I guess in other words, is there any internationalization that is easy now but can be much worse if we let the code base mature and that won't slow us down very much if we choose to start doing it now?
Tech used: C#, WPF, WinForms
Prepare it now, before you write all the strings in the codebase itself.
Everything after now will be too late. It's now or never!
It's true that it is a bit of extra effort to prepare well now, but not doing it will end up being a lot more expensive.
If you won't follow all the guidelines in the links below, at least heed points 1,2 and 7 of the summary which are very cheap to do now and which cause the most pain afterwards in my experience.
Check these guidelines and see for yourself why it's better to start now and get everything prepared.
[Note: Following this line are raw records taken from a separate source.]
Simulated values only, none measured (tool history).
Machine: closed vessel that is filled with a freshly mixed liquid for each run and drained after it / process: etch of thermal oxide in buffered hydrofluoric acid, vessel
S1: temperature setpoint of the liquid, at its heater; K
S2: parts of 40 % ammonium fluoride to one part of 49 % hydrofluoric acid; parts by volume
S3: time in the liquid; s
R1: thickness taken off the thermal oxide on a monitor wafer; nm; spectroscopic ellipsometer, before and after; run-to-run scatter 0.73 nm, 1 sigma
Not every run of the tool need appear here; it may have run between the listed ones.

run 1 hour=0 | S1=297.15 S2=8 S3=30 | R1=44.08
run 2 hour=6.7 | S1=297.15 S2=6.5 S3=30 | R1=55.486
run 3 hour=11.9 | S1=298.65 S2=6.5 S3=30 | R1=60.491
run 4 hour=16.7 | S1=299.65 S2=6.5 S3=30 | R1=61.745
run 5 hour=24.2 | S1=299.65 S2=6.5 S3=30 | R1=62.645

Developing world ready applications
Best practices for developing world ready applications
Little extract:
Move all localizable resources to separate resource-only DLLs. Localizable resources include user interface elements such as strings, error messages, dialog boxes, menus, and embedded object resources. (Moving the resources to a DLL afterwards will be a pain)
Do not hardcode strings or user interface resources. (If you don't prepare, you know you will hardcode strings)
Do not put nonlocalizable resources into the resource-only DLLs. This causes confusion for translators.
Do not use composite strings that are built at run time from concatenated phrases. Composite strings are difficult to localize because they often assume an English grammatical order that does not apply to all languages. (After the interface design, changing phrases gets harder)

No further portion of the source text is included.